Nolan told QNS on Friday afternoon that the shelter could be placed at P.S. 9 on 57th Street — but other activists and politicians are holding their tongues. The assemblywoman also declined to disclose the identity of the source.

Although city officials have yet to confirm this, Nolan worries the de Blasio administration could act fast to divert students – many of whom are bused in – and place “hundreds” of homeless people in the building.

“I don’t want to see a homeless shelter on 57th Street. It’s an absolutely terrible location,” Nolan said. “The city hasn’t [followed through] on anything they said and we have homeless people in all the hotels in Long Island City on a small rotating basis. How many more area we going to take? I want to work with Councilman Holden, Assemblymen Barnwell and Miller … and I’m hoping we can all work together.”

In Maspeth, 57th Street only runs for about a block and a half between Flushing and Grand Avenues and is mostly lined with warehouses, about five row-houses as well as P.S. 9.

“When the city moves, it moves very quickly, and I don’t want to wake up next week and find beds in P.S. 9,” Nolan continued.

Nolan also spoke of concern about a potential shelter at Summerfield Street and Wyckoff Avenue in Ridgewood.

The city Department of Homeless Services has yet to respond to a request for comment from QNS.

A spokesman from state Senator Joseph Addabbo could not confirm the rumors but said their office is looking into the matter.

Tony Nunziato, president of the Juniper Park Civic Association and a Maspeth business owner, said that he is also looking into the validity of the rumors.

Nunziato was a leader with the Maspeth Middle Village Task Force which organized nightly shelter protests against the Holiday Inn on 55th Road which was slated to accommodate over 200 families in 2016 and 2017. Nunziato ran in the 2016 election as a Republican against now-Assemblyman Brian Barnwell, who had just unseated longtime incumbent Margaret Markey in that year’s Democratic primary.

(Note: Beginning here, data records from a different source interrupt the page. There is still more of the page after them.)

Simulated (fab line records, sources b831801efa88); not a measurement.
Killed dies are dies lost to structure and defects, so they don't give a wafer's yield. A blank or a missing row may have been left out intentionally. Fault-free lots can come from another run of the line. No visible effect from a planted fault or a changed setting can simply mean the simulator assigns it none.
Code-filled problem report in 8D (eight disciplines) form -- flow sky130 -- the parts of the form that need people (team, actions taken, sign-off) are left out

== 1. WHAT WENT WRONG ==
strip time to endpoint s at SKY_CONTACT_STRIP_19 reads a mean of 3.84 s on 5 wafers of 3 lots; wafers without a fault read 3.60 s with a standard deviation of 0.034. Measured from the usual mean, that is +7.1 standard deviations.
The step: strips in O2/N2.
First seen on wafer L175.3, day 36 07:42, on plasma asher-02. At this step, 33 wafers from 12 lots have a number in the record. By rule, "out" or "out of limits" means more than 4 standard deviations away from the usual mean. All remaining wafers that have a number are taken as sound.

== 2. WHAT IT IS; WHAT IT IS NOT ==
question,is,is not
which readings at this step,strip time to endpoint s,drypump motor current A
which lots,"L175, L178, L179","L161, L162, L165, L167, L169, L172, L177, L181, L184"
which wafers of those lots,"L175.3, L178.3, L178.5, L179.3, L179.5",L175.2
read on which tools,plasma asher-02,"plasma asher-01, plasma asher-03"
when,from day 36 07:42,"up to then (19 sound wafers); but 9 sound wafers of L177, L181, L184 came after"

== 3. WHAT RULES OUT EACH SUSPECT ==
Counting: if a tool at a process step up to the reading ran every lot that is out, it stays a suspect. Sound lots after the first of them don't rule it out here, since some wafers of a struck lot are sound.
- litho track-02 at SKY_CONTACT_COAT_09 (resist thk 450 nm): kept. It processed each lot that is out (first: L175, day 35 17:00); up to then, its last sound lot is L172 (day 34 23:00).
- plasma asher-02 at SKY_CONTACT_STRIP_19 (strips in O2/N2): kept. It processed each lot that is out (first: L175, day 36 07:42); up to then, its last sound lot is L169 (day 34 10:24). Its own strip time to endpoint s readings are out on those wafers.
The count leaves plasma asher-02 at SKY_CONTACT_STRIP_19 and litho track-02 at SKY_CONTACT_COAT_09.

The protests against hotel conversions into shelters to combat the homelessness crisis in 2016 set the tone of conversation between the city officials and residents who opposed the rise of shelters and was a point of contention in both election seasons that followed.

Mayor Bill de Blasio’s Turning of the Tide on Homelessness aims to place a shelter in every community board district in the city. However, many argue that some neighborhoods and boards have more than their share.

In Blissville, a five-block industrial section of Long Island City, residents are now outnumbered by about 500 homeless residents who fill three shelters converted from hotels.